# Part 3. Time series classification - exercise

> Try your best in one of the UCR datasets!

Today you'll apply the knowledge acquired in part 3 to classify one of the datasets
from the popular UCR archive for time series classification (TSC). You don't have 
to build the TSC algorithm from scratch if you don't want to, but rather make use
of high level tools, such as:
- [aeon](https://github.com/aeon-toolkit/aeon): Implements every kind of TSC algorithm 
covered in this course (distance-based, dictionary-based, deep learning based, 
rocket-based...). It is compatible with scikit learn.
- [tsai](https://github.com/timeseriesAI/tsai): Implements many deep neural architectures
for TSC, beyond InceptionTime (e.g. Transformers for time series). It also has a
fast implementation of ROCKET-based algorithms. It is built on top of fastai (which
in turn is built on top of Pytorch)
- [tslearn](https://github.com/tslearn-team/tslearn#available-features): Compatible
with scikit-learn.
- [sk-time](https://github.com/sktime/sktime). Impklements multiple TSC algorithms,
including all of the ones seen in this course

The data we will use in this session comes from The City of Melbourne, Australia. They have developed an 
automated pedestrian counting system to better understand pedestrian activity 
within the municipality, such as how people use different city locations at 
different time of the day. Their objective is to analyse this data in order to 
facilitate decision making and urban planning for the future. To see an interactive
webapp with the pedestrianconting system in action, check it out [here](https://www.pedestrian.melbourne.vic.gov.au/#date=11-06-2018&time=4). 

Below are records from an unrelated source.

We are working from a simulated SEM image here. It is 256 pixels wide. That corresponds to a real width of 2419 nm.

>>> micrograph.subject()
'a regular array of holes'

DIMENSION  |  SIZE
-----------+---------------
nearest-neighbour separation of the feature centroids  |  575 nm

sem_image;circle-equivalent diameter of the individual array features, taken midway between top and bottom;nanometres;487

To create a TSC dataset out of this experiment, time series researchers have 
extracted data of 10 locations for the whole year 2017. The series represent
pedestrian count for 12 months of the year 2017. Classes correspond location of sensor placement: 
- Class 1: Bourke Street Mall (North) 
- Class 2: Southern Cross Station 
- Class 3: New Quay 
- Class 4: Flinders St Station Underpass 
- Class 5: QV Market-Elizabeth (West) 
- Class 6: Convention/Exhibition Centre 
- Class 7: Chinatown-Swanston St (North) 
- Class 8: Webb Bridge 
- Class 9: Tin Alley-Swanston St (West) 
- Class 10: Southbank 

There is nothing to infer from the order of examples in the train and test set.

## Download the data

In [3]:
from fastai.data.external import untar_data

path = untar_data('https://timeseriesclassification.com/aeon-toolkit/MelbournePedestrian.zip')
print(path)

/home/victor/.fastai/data/MelbournePedestrian


In [5]:
path.ls()

(#13) [Path('/home/victor/.fastai/data/MelbournePedestrian/README.md'),Path('/home/victor/.fastai/data/MelbournePedestrian/MelbournePedestrian_TEST.txt'),Path('/home/victor/.fastai/data/MelbournePedestrian/MelbournePedestrian.txt'),Path('/home/victor/.fastai/data/MelbournePedestrian/MelbournePedestrian_TEST.arff'),Path('/home/victor/.fastai/data/MelbournePedestrian/MelbournePedestrian_TRAIN.ts'),Path('/home/victor/.fastai/data/MelbournePedestrian/MelbournePedestrian_nmv_TEST.arff'),Path('/home/victor/.fastai/data/MelbournePedestrian/MelbournePedestrian_TRAIN.txt'),Path('/home/victor/.fastai/data/MelbournePedestrian/MelbournePedestrian_nmv_TEST.ts'),Path('/home/victor/.fastai/data/MelbournePedestrian/MelbournePedestrian_TRAIN.arff'),Path('/home/victor/.fastai/data/MelbournePedestrian/MelbournePedestrian_TEST.csv')...]

The files `MelbournePedestrian_TRAIN.txt` and `MelbournePedestrian_TEST.txt` contain
the hourly-based pedestrian counts for each of the locations, 1 row per day (24 hours).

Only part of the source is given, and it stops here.